Connecting to Data Sources - Amazon Athena

Connecting to Data Sources

You can use Amazon Athena to query data stored in different locations and formats in a dataset. This dataset might be in CSV, JSON, Avro, Parquet, or some other format.

The tables and databases that you work with in Athena to run queries are based on metadata. Metadata is data about the underlying data in your dataset. How that metadata describes your dataset is called the schema. For example, a table name, the column names in the table, and the data type of each column are schema, saved as metadata, that describe an underlying dataset. In Athena, we call a system for organizing metadata a data catalog or a metastore. The combination of a dataset and the data catalog that describes it is called a data source.
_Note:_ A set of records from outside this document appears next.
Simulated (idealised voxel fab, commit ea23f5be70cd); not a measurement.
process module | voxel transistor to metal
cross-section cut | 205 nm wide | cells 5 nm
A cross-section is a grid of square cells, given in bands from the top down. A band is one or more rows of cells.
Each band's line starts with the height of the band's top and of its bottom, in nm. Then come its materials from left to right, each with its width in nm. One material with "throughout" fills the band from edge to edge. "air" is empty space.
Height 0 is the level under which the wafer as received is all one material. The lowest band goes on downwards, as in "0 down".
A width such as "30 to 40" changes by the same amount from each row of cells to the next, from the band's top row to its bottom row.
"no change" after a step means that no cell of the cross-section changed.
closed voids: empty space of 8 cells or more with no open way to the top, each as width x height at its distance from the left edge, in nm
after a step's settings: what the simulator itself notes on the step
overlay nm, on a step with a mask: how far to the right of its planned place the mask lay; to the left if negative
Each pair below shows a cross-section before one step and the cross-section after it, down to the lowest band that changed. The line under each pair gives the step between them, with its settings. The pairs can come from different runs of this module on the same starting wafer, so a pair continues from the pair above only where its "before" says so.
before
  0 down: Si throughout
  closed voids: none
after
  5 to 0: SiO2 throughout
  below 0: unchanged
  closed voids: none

The relationship of metadata to an underlying dataset depends on the type of data source that you work with. Relational data sources like MySQL, PostgreSQL, and SQL Server tightly integrate the metadata with the dataset. In these systems, the metadata is most often written when the data is written. Other data sources, like those built using Hive, allow you to define metadata on-the-fly when you read the dataset. The dataset can be in a variety of formats—for example, CSV, JSON, Parquet, or Avro.

Athena natively supports the AWS Glue Data Catalog. The AWS Glue Data Catalog is a data catalog built on top of other datasets and data sources such as Amazon S3, Amazon Redshift, and Amazon DynamoDB. You can also connect Athena to other data sources by using a variety of connectors.